Barber’s Knoxville: Summer of 1915 is a one-movement work based on an excerpted version of a prose poem by James Agee that conjures his childhood memories of a summer evening in his Tennessee hometown. “Agee’s poem was vivid and moved me deeply,” the composer said later, “and my musical response that summer of 1947 was immediate and intense. ... You see, it expresses a child’s feelings of loneliness, wonder and lack of identity in that marginal world between twilight and sleep.”
Harvey has performed Knoxville three previous times. During her preparations, she fell in love with the work and wished she had taken it on sooner. “It’s got a lot of variety musically,” she said. “The text is just so fabulous. There are parts that always make me tear up. It doesn’t matter how many times I’ve sung it or heard it.”
In one section, there is a reference to the child’s father and mother, and Harvey recalled that she could barely get through those words during her last performance, because her father and daughter were in the audience. “That was so difficult to not cry.”

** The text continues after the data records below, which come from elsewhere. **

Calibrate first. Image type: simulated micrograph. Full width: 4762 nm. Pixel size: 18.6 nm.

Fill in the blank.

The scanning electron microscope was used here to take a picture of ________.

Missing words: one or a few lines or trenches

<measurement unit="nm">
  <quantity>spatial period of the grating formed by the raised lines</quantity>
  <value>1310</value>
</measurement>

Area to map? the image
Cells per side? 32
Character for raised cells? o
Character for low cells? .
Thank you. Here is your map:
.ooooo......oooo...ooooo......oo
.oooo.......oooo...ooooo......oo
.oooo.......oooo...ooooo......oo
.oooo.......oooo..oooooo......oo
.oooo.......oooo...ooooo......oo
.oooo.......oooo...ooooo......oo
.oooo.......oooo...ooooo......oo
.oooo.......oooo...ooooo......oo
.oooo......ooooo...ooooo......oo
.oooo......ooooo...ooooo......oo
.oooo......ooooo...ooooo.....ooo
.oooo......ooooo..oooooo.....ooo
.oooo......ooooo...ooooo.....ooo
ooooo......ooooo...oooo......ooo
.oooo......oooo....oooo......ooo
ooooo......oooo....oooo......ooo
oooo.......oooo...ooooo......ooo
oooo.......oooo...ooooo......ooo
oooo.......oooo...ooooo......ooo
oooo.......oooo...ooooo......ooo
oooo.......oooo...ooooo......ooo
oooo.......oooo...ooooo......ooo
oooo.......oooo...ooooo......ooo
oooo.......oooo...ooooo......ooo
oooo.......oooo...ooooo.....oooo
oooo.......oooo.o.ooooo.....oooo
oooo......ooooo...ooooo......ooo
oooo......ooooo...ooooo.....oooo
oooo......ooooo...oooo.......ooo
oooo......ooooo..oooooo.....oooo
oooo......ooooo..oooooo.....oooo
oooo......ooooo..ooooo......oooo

Barber composed the piece for Eleanor Steber, who premiered it in 1948 with conductor Serge Koussevitsky and the Boston Symphony. Other famous sopranos known for the work include Renée Fleming, Barbara Hendricks, Sylvia McNair and Leontyne Price. “Singers love to do it,” Harvey said. “It’s fun for the orchestra to play, and the audience can be drawn into it and affected by it. What’s not to like about any of that?”